Wednesdays at 7 p.m. in St Antony's College Lecture Theatre
Map: http://www.sant.ox.ac.uk/about/collegemap.shtml
19 January
Rana's Wedding (2002, 90 minutes, by Hany Abu As'ad)
Shot on location in East Jerusalem, Ramallah and at checkpoints in-between, Palestinian director Hany Abu-Assad sees the Palestinian-Israeli conflict through the eyes of a young woman who, with only ten hours to marry, must negotiate her way around roadblocks, soldiers, stone-throwers, overworked officials ... and into the heart of an elusive lover. According to Abu-Assad, "When the abnormalities of barriers and occupation become an everyday reality, normal things like love and marriage turn into fiction".
26 January
Tale of Three Jewels (1995, 107 minutes, by Michel Khleifi)
A moving parable and the first feature film ever to be filmed in the Gaza Strip. Made in the days following the Hebron Massacre-and before the arrival of the Palestinian Authority-it tells the story of Yussef, a twelve-year-old boy who lives in an imaginary world of his own and often escapes from the surrounding violence to the beautiful Gaza countryside. One day he meets Aida, a ravishing gypsy girl with whom he falls in love. When Yussef declares his intention of marrying her when they grow up, she tells him that he must first find three jewels missing from her grandmother's necklace.
2 February
The Milky Way (1997, 104 minutes, by Ali Nassar)
In 1964, in a small Palestinian village in the Galilee, the villagers living under military rule must cope with the delicate coexistence of social ritual and deep, unhealed wounds. In the 1948 war of Israeli independence, many of the Palestinian villagers were killed or forced away from their homes and loved ones. Among those left behind is the childlike Mabruq who lost his parents and Jamili who lost her mother.
9 February
Route 181 - The North (2004, by Eyal Sivan and Michel Khleifi)
For more than a year, Khleifi and Sivan have dedicated themselves to producing what they consider a cinematic act of faith: a film co-directed by a Palestinian and by an Israeli. In the summer of 2002, for two long months, they traveled together from the south to the north of their country of birth, traced their trajectory on a map and called it Route 181. This virtual line follows the borders outlined in Resolution 181, which was adopted by the United Nations on November 29th 1947 to partition Palestine into two states. As they travel along this route, they meet women and men, Israeli and Palestinian, young and old, civilians and soldiers, filming them in their everyday lives. Each of these characters has their own way of evoking the frontiers that separate them from their neighbours. The film which is full of sorrow and confusion is divided into three sections: the south, the centre and the north.
16 February
Wedding In Galilee (1987, 104 minutes, by Michel Khleifi)
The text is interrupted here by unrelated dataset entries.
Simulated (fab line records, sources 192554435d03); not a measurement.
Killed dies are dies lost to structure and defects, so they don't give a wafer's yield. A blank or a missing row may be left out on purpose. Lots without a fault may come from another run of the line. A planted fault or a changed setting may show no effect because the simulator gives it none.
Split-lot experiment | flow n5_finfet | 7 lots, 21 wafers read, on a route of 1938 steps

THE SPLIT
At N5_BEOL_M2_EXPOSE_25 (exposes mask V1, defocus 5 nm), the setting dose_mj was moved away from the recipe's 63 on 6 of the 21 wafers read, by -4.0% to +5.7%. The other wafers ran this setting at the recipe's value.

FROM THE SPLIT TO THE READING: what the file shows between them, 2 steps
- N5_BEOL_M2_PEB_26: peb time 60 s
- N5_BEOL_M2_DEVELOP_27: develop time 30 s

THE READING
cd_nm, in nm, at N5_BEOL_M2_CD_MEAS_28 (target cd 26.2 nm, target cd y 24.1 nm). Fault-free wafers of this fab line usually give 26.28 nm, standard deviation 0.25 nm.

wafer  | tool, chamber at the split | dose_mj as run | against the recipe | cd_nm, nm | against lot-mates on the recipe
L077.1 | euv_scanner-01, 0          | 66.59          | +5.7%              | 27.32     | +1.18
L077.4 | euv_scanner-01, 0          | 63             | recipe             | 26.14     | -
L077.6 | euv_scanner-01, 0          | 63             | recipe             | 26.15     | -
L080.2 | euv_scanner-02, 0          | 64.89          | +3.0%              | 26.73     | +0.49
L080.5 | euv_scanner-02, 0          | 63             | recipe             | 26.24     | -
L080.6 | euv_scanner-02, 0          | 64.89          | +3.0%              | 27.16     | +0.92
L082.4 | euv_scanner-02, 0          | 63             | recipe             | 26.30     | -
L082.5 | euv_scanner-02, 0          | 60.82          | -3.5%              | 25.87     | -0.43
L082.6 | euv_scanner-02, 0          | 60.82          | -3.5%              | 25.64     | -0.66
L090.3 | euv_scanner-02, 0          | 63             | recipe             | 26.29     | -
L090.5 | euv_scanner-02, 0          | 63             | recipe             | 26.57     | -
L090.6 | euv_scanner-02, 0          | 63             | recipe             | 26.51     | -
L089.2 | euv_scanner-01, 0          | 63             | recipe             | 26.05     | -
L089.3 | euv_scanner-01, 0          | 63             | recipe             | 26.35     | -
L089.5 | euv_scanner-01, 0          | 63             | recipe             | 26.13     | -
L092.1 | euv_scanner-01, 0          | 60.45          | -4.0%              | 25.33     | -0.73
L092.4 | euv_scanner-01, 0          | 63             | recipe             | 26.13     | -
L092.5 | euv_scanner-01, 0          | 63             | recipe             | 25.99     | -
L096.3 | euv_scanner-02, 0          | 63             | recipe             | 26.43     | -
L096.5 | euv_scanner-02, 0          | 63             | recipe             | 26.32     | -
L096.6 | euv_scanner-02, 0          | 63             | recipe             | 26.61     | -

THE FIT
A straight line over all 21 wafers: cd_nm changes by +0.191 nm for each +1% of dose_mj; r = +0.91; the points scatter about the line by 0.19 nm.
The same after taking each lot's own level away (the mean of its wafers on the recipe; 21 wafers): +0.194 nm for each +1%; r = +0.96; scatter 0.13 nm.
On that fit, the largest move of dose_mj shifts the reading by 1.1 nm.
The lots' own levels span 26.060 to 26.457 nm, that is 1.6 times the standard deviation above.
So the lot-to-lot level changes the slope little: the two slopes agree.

A richly-detailed allegory of marriage, tradition and national identity. The elder of a Palestinian Village is given permission to hold a traditional wedding for his son on the condition that the Israeli military governor and his staff are guests of honor at the ceremony. This film which is considered to be the first Palestinian feature is an erotic and often compelling meditation on two conflicting cultures that attempt to put aside their differences for one long day of celebration.
23 February
Chronicle of a Disappearance (1996, 86 minutes, by Elia Suleiman)
The film tries to deal with the question "What does it mean to be Palestinian in the second half of the twentieth century?" The director Elia Suleiman was born in Nazareth in 1960, well after the establishment in 1948 of the state of Israel in historic Palestine. After twelve years in exile, living in New York, Suleiman returns to the land of his birth in an attempt to find his roots.
Dr Masud Hamdan (Haifa University), Junior Israeli Visiting Fellow will give a talk on: Fathers, Sons and the Holy Land: Palestine and Palestinians in Wedding in Galilee and Chronicle of Disappearance (Thursday 24 February 1pm in the Deakin Room, St Antony's College)
2 March
Divine Intervention (2002, 92 minutes, by Elia Suleiman)
Subtitled, "A Chronicle of Love and Pain," DIVINE INTERVENTION follows ES, a character played by and clearly based upon the filmmaker himself. ES is burdened with a sick father, a stalled screenplay and an unrequited love affair with a beautiful Palestinian woman living in Ramallah. An Israeli checkpoint on the Nazareth-Ramallah road forces the couple to rendezvous in an adjacent parking lot. Their relationship and the absurd situations around them serve as metaphors for the lunacy of larger cultural problems.
9 March
Route 181 - The South (2004 by Eyal Sivan and Michel Khleifi)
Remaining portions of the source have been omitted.